Bob and Mike Bryan © Action Images

Bryans eager for another shot at Olympic gold



Bob Bryan recently became a father, twin brother Mike is engaged, and the pair are almost old enough for the senior tour. Tennis does have a clock, and the sport's most successful doubles team concedes time is running short to win an Olympic gold medal.

Bryan-Bryan are ranked No 1 and plan to compete in the games for a third time this year in London. They were shut out in Athens, then took the bronze four years ago in Beijing, and they're grateful for another chance.

Mike turns 34 next month, while Bob is two minutes younger, and they said it's unlikely they'll make it to the 2016 Games in Brazil.

"We can't plan on playing Rio," Bob said.

"That's a long way off," Mike said. "We'll be 38. Bob will probably have three kids by then."

Their personal lives have changed dramatically in recent months. Mike plans to marry in November, and he became a first-time uncle in January when Bob and his wife had a daughter, Micaela.

As a result, tennis no longer means everything.

"In our 20s, nothing would come between our career," Bob said. "We wouldn't change our schedule to fly home to see our girlfriend.

"That doesn't mean we still don't hate to lose. We still don't sleep for three days after a loss. But having a baby and Mike being engaged has put stuff in perspective. It feels like you're working out here for a bigger team."

The brothers were long inseparable, but Bob now lives in Miami, while Mike splits his time between California and Tampa, Florida. Mike even had a different partner - Mardy Fish - for the US Davis Cup team's victory over Switzerland three weeks ago, because Bob was with his wife and newborn daughter.

Mike flew cross-country to hold his niece 24 hours after she was born. And Team Bryan was reunited on the court this week at the Delray Beach International Tennis Championships, the twins' first event together since they lost the final at the Australian Open in January.

Chest-bumping to celebrate their success, the brothers have won 76 titles and more than 700 matches together, both records, and have finished the season ranked No 1 a record seven times over the past nine years. They've swept the Grand Slams and won 11 major titles, including the Australian Open and Wimbledon last year.

They haven't won the Olympics, however, despite being top-seeded in both 2004 and 2008. At Athens they lost in the quarterfinals to Fernando Gonzalez and Nicolas Massu of Chile, an upset that left the Bryans so angry they went directly to the airport to fly home.

They found the defeat in Beijing easier to accept. Beaten in the semifinals by Roger Federer and Stanislas Wawrinka of Switzerland, the Bryans edged Michael Llodra and Arnaud Clement of France the next day for the bronze.

"We were really happy to get the bronze," Mike said. "One of the happiest moments of our careers was winning that match 24 hours after we lost. Standing on the podium with the other medalists was a thrill, and flying back from China was a great time - we had the medal around our necks."
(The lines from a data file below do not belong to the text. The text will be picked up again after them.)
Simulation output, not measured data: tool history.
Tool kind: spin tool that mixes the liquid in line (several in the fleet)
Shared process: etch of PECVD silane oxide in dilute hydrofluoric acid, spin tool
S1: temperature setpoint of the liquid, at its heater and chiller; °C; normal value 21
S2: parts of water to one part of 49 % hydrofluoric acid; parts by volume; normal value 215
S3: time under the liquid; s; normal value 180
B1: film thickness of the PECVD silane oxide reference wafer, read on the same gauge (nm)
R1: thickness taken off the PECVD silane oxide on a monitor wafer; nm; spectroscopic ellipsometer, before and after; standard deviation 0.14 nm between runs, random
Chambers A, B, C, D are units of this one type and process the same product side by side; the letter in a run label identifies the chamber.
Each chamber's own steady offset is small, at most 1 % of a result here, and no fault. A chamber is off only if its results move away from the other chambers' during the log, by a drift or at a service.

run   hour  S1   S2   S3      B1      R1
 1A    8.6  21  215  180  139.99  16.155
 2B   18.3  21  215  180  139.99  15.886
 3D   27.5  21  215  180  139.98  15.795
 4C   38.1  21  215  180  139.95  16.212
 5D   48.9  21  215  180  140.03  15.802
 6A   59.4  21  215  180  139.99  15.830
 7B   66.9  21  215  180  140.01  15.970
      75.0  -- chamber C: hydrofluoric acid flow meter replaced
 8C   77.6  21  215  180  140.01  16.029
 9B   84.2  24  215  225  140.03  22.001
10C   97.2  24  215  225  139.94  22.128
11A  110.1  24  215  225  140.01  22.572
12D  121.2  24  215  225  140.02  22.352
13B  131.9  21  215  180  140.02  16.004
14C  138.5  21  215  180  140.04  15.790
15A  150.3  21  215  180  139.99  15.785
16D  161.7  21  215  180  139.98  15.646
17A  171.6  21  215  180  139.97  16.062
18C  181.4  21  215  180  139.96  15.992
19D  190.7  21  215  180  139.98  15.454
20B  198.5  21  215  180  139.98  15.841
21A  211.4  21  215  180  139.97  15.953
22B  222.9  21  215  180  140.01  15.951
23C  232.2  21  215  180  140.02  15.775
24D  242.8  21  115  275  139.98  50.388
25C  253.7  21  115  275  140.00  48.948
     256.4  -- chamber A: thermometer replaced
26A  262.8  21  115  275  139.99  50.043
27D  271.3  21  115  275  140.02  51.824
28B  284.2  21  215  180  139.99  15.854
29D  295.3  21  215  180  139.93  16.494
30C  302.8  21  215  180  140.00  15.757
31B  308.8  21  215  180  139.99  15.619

As a result of that result, the Bryans said, their frame of mind going into the Olympics will be much different than four years ago.

"It takes a lot of pressure off us, knowing we have that medal in the trophy case," Bob said. "We'll have the same kind of enthusiasm, but there won't be that same kind of burn that we don't have a medal. We'd obviously love to get the gold, but winning the bronze took away a lot of the bitterness."

Olympic tennis will be played this year at Wimbledon, three weeks after the Grand Slam event concludes there. The doubles will likely be more fierce than at any other tournament, because top singles players often enter Olympic doubles too, as Federer did four years ago.

"You get a lot of cool teams," Bob said. "You're going to see the Murray brothers playing together, Federer-Wawrinka, Rafael Nadal is going to be in there. It's going to be a stacked draw and exciting for the fans. And playing at Wimbledon is going to add that much more magic to the situation. Every time we step on Centre Court at Wimbledon, we get goose bumps."

The goose bumps, they hope, will be followed by lots of chest bumps.